It's got nowt to do with power. With a different resolution mechanic you can easily have low-powered stuff that doesn't have this problem. It's entirely the resolution mechanic's fault.
I'm not talking about overall power level, but power
difference between characters of different levels and-or skills.
If the highly-skilled higher-level character has an 80% chance of succeeding at task X while the unskilled low-level character has a 10% chance of succeeding at the same task, the way I'm defining it that's a +70% difference between those two characters.
Unless I've been reading you wrong (always a possibility!) you'd rather see the high-skill high-stat high-level character have a 100% chance of success while the low-level low-stat unskilled guy has 0% chance; ie. a 100% difference (which is the maximum possible). In other words, you're looking for a steep power curve.
And when comparing between otherwise identical characters of adjacent level, the size of that % difference taken as an average across all levels (to account for uneven jumps, tier advances, etc.) generally indicates the steepness of the power curve built into that system.
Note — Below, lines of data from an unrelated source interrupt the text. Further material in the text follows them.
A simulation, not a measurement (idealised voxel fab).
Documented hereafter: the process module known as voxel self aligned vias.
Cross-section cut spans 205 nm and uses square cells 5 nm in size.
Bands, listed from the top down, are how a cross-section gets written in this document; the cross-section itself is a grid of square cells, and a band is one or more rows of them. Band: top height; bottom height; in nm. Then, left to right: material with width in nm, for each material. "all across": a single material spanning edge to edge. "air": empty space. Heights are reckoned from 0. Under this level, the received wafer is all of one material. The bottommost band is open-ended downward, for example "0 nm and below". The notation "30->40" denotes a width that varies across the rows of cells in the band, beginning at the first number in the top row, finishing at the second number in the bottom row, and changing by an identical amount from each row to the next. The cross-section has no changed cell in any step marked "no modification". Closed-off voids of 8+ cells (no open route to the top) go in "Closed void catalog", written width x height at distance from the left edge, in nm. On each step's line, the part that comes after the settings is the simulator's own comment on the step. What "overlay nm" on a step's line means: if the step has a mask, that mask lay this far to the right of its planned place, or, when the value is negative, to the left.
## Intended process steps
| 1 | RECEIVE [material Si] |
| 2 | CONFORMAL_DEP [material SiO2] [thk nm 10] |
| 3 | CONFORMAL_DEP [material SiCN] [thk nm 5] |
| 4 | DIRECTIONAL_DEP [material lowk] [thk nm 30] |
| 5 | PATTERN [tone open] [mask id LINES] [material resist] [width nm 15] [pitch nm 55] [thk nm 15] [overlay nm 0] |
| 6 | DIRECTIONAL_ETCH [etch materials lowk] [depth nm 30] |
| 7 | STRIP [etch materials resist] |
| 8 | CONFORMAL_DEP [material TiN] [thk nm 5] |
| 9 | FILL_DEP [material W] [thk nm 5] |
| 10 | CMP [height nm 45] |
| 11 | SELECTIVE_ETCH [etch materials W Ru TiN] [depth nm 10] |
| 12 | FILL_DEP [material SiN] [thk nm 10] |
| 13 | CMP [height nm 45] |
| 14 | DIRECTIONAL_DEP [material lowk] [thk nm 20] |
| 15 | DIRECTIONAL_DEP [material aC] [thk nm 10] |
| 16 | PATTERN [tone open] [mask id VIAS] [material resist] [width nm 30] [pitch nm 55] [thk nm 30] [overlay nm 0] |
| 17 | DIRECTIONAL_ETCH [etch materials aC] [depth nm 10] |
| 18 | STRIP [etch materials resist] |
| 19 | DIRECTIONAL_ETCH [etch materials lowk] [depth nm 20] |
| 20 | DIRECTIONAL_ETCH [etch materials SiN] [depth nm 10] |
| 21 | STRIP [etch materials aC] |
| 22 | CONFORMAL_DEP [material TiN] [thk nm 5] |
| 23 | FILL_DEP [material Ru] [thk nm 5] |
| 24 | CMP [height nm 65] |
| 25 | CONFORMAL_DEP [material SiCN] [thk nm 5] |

A real quick way to eyeball this at least for combat purposes is to take a typical low-grade monster (let's say, four Orcs) and figure out the range of character levels to which they'd present a viable threat without being either pushovers or a near-guaranteed TPK; and then to take a more significant monster (say, two Frost Giants) and repeat this process. A wider range of character levels points to a flatter overall power curve.
Another quick eyeball test is how well the system handles characters of different levels running in the same party. Flatter power curve = more tolerance for level variance.
3e had a very steep curve. 1e and 5e don't.